Stock Market: How To Tell Institutions Are Sellers While 'Mom & Pops' Are Buyers
As the markets hover near all time highs, many wonder if we are headed sharply higher or will see another sharp pullback? The answer can be found simply by looking at who is buying the market and who is selling the market. Remember, anytime stock exchanges hands, there must be a buyer and a seller to the transaction. In general, if big institutions are net buyers of stocks, we would expect the market to go higher. If institutions are net sellers of stocks, the market should head lower. Why? Because they are the hall of famers, the all-stars. They have more information, inside information and have more experience than the rest of us. Generally, they will be correct. To make money in the markets, you ideally would like to be on the same side of the trade as the big banks, institutions and large hedge funds.

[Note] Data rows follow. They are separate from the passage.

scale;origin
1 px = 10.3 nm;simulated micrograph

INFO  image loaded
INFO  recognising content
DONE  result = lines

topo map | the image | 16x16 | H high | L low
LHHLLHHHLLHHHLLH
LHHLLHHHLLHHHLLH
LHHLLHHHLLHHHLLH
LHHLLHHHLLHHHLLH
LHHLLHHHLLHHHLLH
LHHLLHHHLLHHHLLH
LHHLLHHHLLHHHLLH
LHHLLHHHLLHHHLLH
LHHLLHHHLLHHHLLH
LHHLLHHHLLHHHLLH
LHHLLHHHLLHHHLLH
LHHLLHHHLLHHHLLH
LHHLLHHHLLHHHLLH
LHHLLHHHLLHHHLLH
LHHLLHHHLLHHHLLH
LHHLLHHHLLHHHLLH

Data released over the weekend showed that the average investor put around $10 billion Dollars into the market in the week prior. This was the largest mutual fund inflow in three months. So right off the bat we see the small investor buying heavily. So how do we know what the large institutions are doing? Simply look at the price action on the markets. Note how the markets have hammered on their all-time highs on the S&P 500 but have not been able to break out above. If small investors (which we know are buying) and institutions were buying, the net buying would be ripping this market through those all-time highs. The fact that the stock market keeps getting pushed down at the all-time highs, tells us institutions are net sellers. This is the only way the markets would not be continuing to break the January 15th, 2014 highs and in dramatic fashion.
If institutions are sellers, I want to be a seller (short). While that direction has not paid off yet, if the big boys are positioning themselves that way, you can bet it will work soon.